Last Updated: Thursday, 29 June 2017, 13:51 GMT

World Directory of Minorities and Indigenous Peoples - United Kingdom : Afro-Caribbeans

Publisher Minority Rights Group International
Publication Date 2008
Cite as Minority Rights Group International, World Directory of Minorities and Indigenous Peoples - United Kingdom : Afro-Caribbeans, 2008, available at: http://www.refworld.org/docid/49749c9037.html [accessed 30 June 2017]
DisclaimerThis is not a UNHCR publication. UNHCR is not responsible for, nor does it necessarily endorse, its content. Any views expressed are solely those of the author or publisher and do not necessarily reflect those of UNHCR, the United Nations or its Member States.

Profile


In the 2001 Census 565,876 people (1.0% of the total population) described themselves as black Caribbean, while 485,277 (0.8%) were black Africans, and there were 97,585 (0.2%) other black people. A quarter of minority ethnic people placed themselves in these three categories. There were approximately 232,000 mixed race people were from white and black Caribbean backgrounds. Most of the community lives in the large cities.

By 1984 the Afro-Caribbean population in the UK no longer consisted predominantly of immigrants but was mainly UK-born.


Historical context


The Roman governor of Britain Septimus Severus was a black African educated in Europe. There are records of black people in Britain in the twelfth century. In 1596 Queen Elizabeth I issued a decree for the arrest and expulsion of 'negroes and blackamores' as she decided there were too many in London. But the slave trade conducted by some of her naval commanders and by future generations continued to bring black people to Britain. By the eighteenth century there were distinct African communities in Bristol, Cardiff and Liverpool, the main slave-trading ports. Black servants were kept by some British aristocrats and travelled with the rest of the household to other parts of Britain. Some were released and became prosperous traders and journalists in London and elsewhere.

The slave trade was banned in 1807. When slavery was abolished in 1833, the slave owners were compensated by the British government. The slaves, however, were not and faced extreme poverty in the monoculture sugar economies that Britain had set up in the Caribbean.

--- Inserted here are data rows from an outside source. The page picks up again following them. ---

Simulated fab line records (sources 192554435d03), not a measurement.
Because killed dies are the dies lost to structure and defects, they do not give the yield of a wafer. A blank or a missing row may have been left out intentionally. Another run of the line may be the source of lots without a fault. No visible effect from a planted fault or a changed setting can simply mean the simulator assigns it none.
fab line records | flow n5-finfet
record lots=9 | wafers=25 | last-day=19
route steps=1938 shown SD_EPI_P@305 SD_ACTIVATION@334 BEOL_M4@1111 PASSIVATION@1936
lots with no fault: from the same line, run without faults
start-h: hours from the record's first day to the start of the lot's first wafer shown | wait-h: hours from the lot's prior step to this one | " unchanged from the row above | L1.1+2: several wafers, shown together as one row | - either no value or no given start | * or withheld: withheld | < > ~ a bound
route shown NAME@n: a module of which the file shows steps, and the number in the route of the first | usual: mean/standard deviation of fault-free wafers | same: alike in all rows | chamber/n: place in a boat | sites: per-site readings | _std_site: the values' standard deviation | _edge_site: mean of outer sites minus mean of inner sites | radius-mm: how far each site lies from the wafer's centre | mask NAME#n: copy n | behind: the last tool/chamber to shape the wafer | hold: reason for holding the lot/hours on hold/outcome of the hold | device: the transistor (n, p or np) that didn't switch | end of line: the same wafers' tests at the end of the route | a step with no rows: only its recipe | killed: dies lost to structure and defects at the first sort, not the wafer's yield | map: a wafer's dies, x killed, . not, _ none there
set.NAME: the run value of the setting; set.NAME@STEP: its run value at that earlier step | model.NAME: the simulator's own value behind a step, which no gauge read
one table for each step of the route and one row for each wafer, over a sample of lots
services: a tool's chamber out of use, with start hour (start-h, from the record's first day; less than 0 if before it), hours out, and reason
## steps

The first wave of mass immigration to Britain began in the First World War when Afro-Caribbeans arrived to join the armed forces and to work in the war industries and merchant navy. The local population confronted the immigrants with hostility and sometimes violence. A similar pattern was repeated in the Second World War.

After the war newly nationalized industries, such as British Rail, the National Health Service and London Transport, recruited workers from Jamaica, Barbados and Trinidad. The first arrivals were 492 Jamaicans who came on the ship Windrush in June 1948. By 1962 there were around 250,000 Afro-Caribbean migrants who had settled permanently in the UK. Racist attacks on the Caribbean community in the Notting Hill area of London in 1958 were followed by the creation of the annual Notting Hill Carnival by the community in 1959.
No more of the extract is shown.